June’s Brexit vote could prove to be good news for British pensioners living in Canada and other countries where their pensions are currently ‘frozen’.
There are estimated to be around 550,000 British pensioners living abroad who have had their state pension payments ‘frozen’. This means that their pensions don’t keep pace with the cost of living increases afforded to pensions paid to people living in the UK, EU and other countries where an agreement is in place.
British pensioners living in popular expat countries including Canada, Australia, South Africa and Hong Kong are all affected by frozen pensions.
With roughly 150,000 British pensioners living in Canada, Canadian officials have long attempted, unsuccessfully, to negotiate an agreement with the British government which would unfreeze these pensions.
However, as the UK negotiates its departure from the EU, the outcome of what should happen to the pensions of British pensioners currently residing in Europe, could offer a glimmer of hope to those living in other countries.
There are approximately 400,000 British pensioners living in Europe who have received annual increases in their pensions. If, as expected, the British government decides to continue this arrangement for pensioners, it would give those frozen pensioners who reside in other countries around the world a strong argument to pressure the British government to give them annual increases, too.

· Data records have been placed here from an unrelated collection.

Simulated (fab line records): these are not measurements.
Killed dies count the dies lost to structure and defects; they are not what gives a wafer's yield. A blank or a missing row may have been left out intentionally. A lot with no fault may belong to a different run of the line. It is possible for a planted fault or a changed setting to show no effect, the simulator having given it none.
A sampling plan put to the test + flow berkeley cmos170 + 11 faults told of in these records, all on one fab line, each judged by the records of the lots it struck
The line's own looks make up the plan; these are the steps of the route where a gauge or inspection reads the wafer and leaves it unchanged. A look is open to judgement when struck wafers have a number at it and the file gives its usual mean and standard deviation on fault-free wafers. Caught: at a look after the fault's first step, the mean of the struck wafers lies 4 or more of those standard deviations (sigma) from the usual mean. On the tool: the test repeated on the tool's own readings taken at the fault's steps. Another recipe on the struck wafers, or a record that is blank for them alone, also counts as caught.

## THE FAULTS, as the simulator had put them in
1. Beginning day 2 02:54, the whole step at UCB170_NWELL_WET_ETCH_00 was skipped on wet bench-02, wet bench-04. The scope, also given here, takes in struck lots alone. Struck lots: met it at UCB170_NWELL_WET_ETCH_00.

David Morris, chairman of the Canadian Alliance of British Pensioners said his group wants the Canadian government to make indexing their pensions a requirement of any new free trade deal.
“Writing diplomatic letters or raising the issue with various British ministers doesn’t work,” he said. “Britain has just said, ‘thanks, but no thanks.’ It has to be a little stronger than that. It has to be tied to some mutually beneficial agreement that may need to be signed because of Brexit.”
British Pensions have been frozen in Canada since 1977.